The Council on Social Work Education (CSWE) since 2008 has used competency-based learning with agreed-upon outcomes as the basis for assessing and substantiating individual student achievement within social work programs. Social work competence is the ability to integrate and apply social work knowledge, values and skills to practice situations, and Wayne State social work students must demonstrate knowledge and practice of nine competencies established by CSWE and a tenth that is unique to the Wayne State School of Social Work.

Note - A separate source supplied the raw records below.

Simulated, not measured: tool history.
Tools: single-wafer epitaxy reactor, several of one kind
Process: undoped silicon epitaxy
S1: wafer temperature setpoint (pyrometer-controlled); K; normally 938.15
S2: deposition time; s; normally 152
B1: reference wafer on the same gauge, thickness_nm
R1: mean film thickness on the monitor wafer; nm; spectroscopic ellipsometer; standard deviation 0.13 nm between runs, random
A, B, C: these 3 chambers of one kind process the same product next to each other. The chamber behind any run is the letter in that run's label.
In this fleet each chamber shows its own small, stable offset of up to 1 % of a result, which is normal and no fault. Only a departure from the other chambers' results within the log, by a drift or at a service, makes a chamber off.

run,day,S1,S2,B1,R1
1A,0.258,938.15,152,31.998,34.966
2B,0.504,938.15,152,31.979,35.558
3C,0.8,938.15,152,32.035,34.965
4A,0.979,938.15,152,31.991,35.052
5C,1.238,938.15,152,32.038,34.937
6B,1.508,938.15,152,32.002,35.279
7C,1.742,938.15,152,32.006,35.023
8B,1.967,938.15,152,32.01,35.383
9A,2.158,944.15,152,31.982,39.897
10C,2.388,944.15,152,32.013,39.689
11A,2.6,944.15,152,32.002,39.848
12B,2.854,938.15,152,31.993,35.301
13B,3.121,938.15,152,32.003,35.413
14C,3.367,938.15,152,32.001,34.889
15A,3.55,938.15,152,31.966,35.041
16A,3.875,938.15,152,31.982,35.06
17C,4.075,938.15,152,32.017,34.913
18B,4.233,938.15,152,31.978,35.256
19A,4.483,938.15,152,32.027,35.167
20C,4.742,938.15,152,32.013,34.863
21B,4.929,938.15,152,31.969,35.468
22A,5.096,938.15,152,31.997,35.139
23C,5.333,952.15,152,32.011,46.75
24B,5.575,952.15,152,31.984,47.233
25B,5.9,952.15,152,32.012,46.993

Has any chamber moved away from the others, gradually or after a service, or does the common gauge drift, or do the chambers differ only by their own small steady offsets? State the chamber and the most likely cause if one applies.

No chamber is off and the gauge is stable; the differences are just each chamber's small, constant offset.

According to Ernst, the competencies are so broad that that it is difficult to operationalize them to measure student learning outcomes or behaviors - particularly in field education placements, which are considered integral to social work training. Consequently, the team at Social Work will use the grant-funded stakeholder-engagement process to conduct small-group discussions among faculty, students, and practitioners (drawn from the Board of Visitors, alumni and field instructors) to determine where student knowledge gaps exist. This data will then be used to develop clear student learning outcomes for each competency, refine the Field Instructor Assessment of Student Competencies instrument, and develop new benchmark assignments that accurately reflect the learning outcomes of the program.

"The School of Social Work is thrilled to be part of this first cohort of grant recipients and to help demonstrate the value of assessment funding with this important program to evaluate student learning outcomes around competencies - which are the bedrock of social work education," Ernst said.